“Chautauqua is an Iroquois word, meaning either “two moccasins tied together”, “bag tied at the middle”, “where the fish are taken out” or “jumping fish.”-Wikipedia

Over the weekend, I visited and photographed the 1950 Case Study No. 9/ Entenza House, designed by Charles Eames & Eero Saarinen in Pacific Palisades.

There was a time, just after the Second World War, when the USA borrowed from its just vanquished enemies, the German concept of machine-made modernism and Japanese living within nature, and built model homes in California that pointed to a new future for American domestic living.

Yesterday, I drove down a eucalyptus-lined road, passing meadows and grassy fields overlooking the Pacific. Here is where the elite once lived self-effacingly and modestly, making do with one or two bathrooms, and narrow steel kitchens.

No.9 is now behind a tall white wall and electronic gate, having been absorbed and subsumed by a larger house of 10,000 square feet that recently sold for $10 Million.
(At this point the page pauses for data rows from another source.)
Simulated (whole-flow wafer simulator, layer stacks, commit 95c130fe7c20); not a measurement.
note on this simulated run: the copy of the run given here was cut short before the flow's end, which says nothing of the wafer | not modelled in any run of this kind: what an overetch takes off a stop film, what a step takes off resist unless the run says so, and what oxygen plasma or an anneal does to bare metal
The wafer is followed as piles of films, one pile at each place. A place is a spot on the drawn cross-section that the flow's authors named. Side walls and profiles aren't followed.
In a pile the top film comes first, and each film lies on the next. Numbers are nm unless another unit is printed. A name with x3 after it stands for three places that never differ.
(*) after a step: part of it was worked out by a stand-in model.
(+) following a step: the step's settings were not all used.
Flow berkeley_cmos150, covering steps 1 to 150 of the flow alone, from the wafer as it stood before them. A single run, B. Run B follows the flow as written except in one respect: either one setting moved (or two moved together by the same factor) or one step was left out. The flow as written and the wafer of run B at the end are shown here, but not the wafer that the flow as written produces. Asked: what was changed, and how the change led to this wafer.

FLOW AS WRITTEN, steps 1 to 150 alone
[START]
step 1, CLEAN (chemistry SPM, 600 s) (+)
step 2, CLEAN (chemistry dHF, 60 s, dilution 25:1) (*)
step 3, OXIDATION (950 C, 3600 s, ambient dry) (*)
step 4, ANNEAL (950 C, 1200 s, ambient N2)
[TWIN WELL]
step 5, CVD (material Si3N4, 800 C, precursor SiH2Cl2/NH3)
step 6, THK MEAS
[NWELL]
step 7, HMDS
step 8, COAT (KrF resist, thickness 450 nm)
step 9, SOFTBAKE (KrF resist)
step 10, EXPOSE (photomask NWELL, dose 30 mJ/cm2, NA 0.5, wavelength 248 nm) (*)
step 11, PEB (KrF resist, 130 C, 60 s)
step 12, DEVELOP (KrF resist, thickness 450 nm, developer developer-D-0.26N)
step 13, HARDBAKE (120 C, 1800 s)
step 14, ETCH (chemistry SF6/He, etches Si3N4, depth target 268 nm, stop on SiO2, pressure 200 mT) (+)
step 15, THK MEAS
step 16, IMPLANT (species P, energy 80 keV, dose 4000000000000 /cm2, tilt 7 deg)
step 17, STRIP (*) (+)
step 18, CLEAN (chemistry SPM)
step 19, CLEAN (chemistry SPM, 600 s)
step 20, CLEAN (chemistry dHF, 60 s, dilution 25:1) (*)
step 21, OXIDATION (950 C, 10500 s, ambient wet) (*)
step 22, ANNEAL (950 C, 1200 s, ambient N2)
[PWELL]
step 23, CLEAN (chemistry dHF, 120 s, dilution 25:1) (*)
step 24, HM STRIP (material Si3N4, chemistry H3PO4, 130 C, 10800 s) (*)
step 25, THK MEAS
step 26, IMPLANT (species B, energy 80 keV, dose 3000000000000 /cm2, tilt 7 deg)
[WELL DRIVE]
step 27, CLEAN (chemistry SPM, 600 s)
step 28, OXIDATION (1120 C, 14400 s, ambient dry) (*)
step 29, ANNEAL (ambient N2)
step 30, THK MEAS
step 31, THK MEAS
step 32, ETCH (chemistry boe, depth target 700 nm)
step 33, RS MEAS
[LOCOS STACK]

No.9’s former front garden: a natural forest of trees and overgrown grasses; is now a flat lawn and carved into long right angles of walls, sunken pool, statues and a boxy white mansion that commands a view of the Pacific and Catalina Island in the distance.  Enormous and egregious, the muscular mansion and its grid garden are welded onto the delicate old modernist house like a bad face lift.

Though it no longer is the sole structure on its property, No. 9 retains its original architecture and much of its furniture.  Which is good, because its survival is critical for not only historians but futurists.

The brilliance of the Case Study Houses, including #9, is not only in their subtle and measured use of proportion; nor is it found only in their judicious and economic materials; nor is it measured in the way light pours into rooms through opaque skylights, steel windows and sliding doors.

What made the Case Study group so fine was its Marshall Plan of post-war architectural renewal. It accomplished and created a vision of melding technical know-how with aesthetic principle, and placing the urban dweller into a natural environment.

Los Angeles has some hidden treasures, which require exploration and research, but when you find them, you realize what brought people west of the west.  We are a city of houses, and a city of gardens, and a city of light; and air, and sea and sun……trees and dreams.